Tuesday, January 25, 2011

Icecapade in Algonquin

Frozen in time and place - ice does that.

Algonquin Provincial Park is a popular destination well known for its canoe routes, that's pretty much a given. Increasingly, (for better or worse) its popularity has made the feelings of solitude and wilderness in the park more and more elusive. Sure, you can still experience that wonderful feeling of being 'lost' in the wilderness, (That's why we go canoeing, isn't it?) but that entails more portages that takes you deeper into the interior. Not a bad thing, but that assumes you either have the time or the gumption.

So what if you don't have either and you want to experience the wilderness in Algonquin? Well if its during prime canoeing season and its near the Hwy 60 corridor, good luck! It just isn't going to happen. It's too bad because there are several nice routes close to the main artery that runs through the park, but quick access means its fair game to everyone else. Not left with much choices, the only other alternative is to go elsewhere, or go when no one else goes. I know, you probably think I have some well kept secret that I am going to spill out on this blog, but no, not really. But it does promise quick access and solitude, but with conditions.

Burnt Island Lake - dawn of a beautiful day, who would have
known what the rest of the day was going to be like.

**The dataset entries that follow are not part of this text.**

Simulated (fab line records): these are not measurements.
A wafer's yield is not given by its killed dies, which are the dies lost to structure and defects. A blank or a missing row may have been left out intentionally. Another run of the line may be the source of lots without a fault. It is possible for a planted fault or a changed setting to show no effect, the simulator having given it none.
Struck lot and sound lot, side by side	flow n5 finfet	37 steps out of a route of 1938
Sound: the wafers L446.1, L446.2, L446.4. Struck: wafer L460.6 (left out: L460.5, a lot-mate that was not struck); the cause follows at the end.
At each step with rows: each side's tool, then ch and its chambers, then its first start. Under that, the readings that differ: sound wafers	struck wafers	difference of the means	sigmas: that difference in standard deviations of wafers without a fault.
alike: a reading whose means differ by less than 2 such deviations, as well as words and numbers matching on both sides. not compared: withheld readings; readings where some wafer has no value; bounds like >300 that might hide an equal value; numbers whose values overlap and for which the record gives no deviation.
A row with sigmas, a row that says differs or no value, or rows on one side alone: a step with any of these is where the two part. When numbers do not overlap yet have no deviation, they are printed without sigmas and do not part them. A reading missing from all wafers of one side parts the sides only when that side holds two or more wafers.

Even though you most likely won't find me around Algonquin during the regular paddling season, it doesn't mean I don't like the park. I actually do like it a lot, but its the crowds I'm not fond of. My roots to canoe tripping started in Algonquin and its always like a home coming when I go back there. So even to this day, I make yearly plans to head there, the only difference is that its on my terms. If you don't mind some ice,....and oh yeah, cold, possibly freezing temperatures,....and did I mention the odd freezing rain, maybe numbing winds and possibly snow, (hmmm, sounds less and less enticing) then you will be guaranteed wilderness solitude in Algonquin's easily accessed routes. So when is this 'golden hour'? Just after the ice goes from the lakes, and just before it freezes over.

Okay, okay, so it might not be THAT enticing, nor is it some well kept secret, but it has its rewards - and headaches. As you might have already read my previous post about the moose encounter, this is a perfect example of what you can expect when you have the place to yourself. And trust me, I have had many more similar incidents. But of course, there is the flip side to it all - harsh conditions. You could luck out, but there is a greater chance you won't, so being prepared is pretty important. Despite knowing what to expect, there are times when you just don't luck out, like on my last solo trip of 2010.

Nope, its not snow or ice. It's actually frozen foam. This is even
a first for me! Who would have guessed?!

Wave action on Burnt Island Lake created shoreline foam
that froze in the morning. It was a sign!!

When I headed out in the third week of November, the yo-yo temperatures for the previous several weeks seemed to assure that the bodies of water would have a hard time freezing. In actual fact, the day I headed out, I still didn't believe any lakes were frozen over. Pushing off shore into to Canoe Lake, I was totally confident of ice-free paddling. Plus, based on the weather reports, the temperature was going to swing back up to double digits later in the weekend from its current below zero temperature. I didn't have any concern in the world, other than dealing with the wind and waves as I headed out.

My first sighting of ice came when I headed north into a small bay midway up Burnt Island Lake on day two. The take-out to the portage was partially obstructed by ice, but it was easy enough to break through. Thankfully, most of the ice was on the opposite shore so I was pretty lucky, but it now had me questioning my earlier prediction, especially considering most of the bodies of water I would soon encounter were fairly small. After the first portage, I was relived to find Jay Lake open with just a little bit of shore ice at the put-in to deal with. Feeling more confident, I figured if I had to deal with only the odd ice along the shore, I was laughing. Well, that was until I got to the next body of water.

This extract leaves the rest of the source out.